'Foundation trusts will need to lead the way in learning to establish effective working relationships with their investors, namely primary care trusts and practice-based commissioners, and being proactive in discussing future strategy.'

Historically the NHS has been fond of talking about the alleged differences between the role of its senior managers and those in other sectors. The discussion tends to focus on the contextual differences and it is argued that there is nothing or little comparable in the private sector to compare with the political aspects of the NHS management role. It is an argument I have used myself on many occasions but over the years I have come to realise that it has been overplayed.

I came across a snippet of research recently that added to my conviction that the NHS needs to review its approach to developing the role of senior managers. The research said that chief executives and finance directors of public companies spent up to 30 per cent of their time on external networking. Principally the networking is with investors who have a significant stake in the future of the business and the discussion frequently focuses on future strategy.

This private sector experience has implications for NHS senior management practice as the NHS market develops. The market structure of the private sector offers little leeway for its organisational leaders in having to sustain their relationships with key external stakeholders. But historically in the NHS, the development and sustaining of key external relationships has been optional.

Getting equipped

Foundation trusts will need to lead the way in learning to establish effective working relationships with their investors, namely primary care trusts and practice-based commissioners, and being proactive in discussing future strategy. However, for many providers this will be counter-intuitive given that the historical inter-organisational power relationship has been in their favour.

So how are NHS senior managers to develop the necessary skills, maturity and wisdom for the new market-based world of the future? This month sees the start of a new approach to leadership development being piloted in the West Midlands. The programme has been constructed around themes that include vision, managing context and delivery; emotional intelligence; relationship building; team and people development; and tackling difficult or wicked issues.

The overriding aim of the programme is to achieve a greater balance between academic learning and the development of practical personal skills to put the learning into practice. Also, the programme is spread over one year to underscore the fact that personal leadership development requires consistent effort over time and cannot be learned by participation in a one-off programme.
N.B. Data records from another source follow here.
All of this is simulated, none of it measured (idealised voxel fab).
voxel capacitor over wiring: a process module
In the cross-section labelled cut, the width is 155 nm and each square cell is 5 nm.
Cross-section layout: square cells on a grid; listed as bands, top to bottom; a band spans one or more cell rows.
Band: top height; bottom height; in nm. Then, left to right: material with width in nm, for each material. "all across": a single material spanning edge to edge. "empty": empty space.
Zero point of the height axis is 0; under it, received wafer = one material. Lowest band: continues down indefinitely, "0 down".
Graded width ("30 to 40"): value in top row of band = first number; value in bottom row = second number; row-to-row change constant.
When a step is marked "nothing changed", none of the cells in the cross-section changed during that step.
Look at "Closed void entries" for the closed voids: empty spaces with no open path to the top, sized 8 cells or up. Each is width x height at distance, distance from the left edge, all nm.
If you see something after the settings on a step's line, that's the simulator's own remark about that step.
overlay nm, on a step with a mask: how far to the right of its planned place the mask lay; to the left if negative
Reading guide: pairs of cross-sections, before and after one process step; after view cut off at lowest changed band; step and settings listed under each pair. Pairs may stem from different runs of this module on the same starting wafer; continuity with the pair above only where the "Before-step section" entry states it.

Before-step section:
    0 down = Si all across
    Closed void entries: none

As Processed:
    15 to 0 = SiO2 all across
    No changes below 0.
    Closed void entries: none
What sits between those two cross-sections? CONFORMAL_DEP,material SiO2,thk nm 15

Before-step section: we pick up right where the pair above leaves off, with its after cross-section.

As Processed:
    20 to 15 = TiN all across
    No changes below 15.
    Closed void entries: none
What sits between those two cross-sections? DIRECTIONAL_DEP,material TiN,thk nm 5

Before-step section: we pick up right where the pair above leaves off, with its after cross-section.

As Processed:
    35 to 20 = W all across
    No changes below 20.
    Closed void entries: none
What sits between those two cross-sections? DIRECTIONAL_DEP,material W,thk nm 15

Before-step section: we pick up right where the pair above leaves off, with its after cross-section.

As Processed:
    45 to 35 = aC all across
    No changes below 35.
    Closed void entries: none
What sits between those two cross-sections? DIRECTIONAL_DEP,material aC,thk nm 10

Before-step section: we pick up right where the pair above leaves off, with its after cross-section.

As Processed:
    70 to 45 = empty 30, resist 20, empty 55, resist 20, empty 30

By the end of 2007, most executive directors from the West Midlands' 44 NHS organisations will have entered the programme with the expectation that this will enhance senior managerial capacity and capability. Subsequent evaluation should demonstrate that this investment will translate into sustainable bottom-line performance. And perhaps more importantly, investment in programmes like that in the West Midlands should help managers anticipate and plan for NHS reform instead of spending time running faster merely to catch up.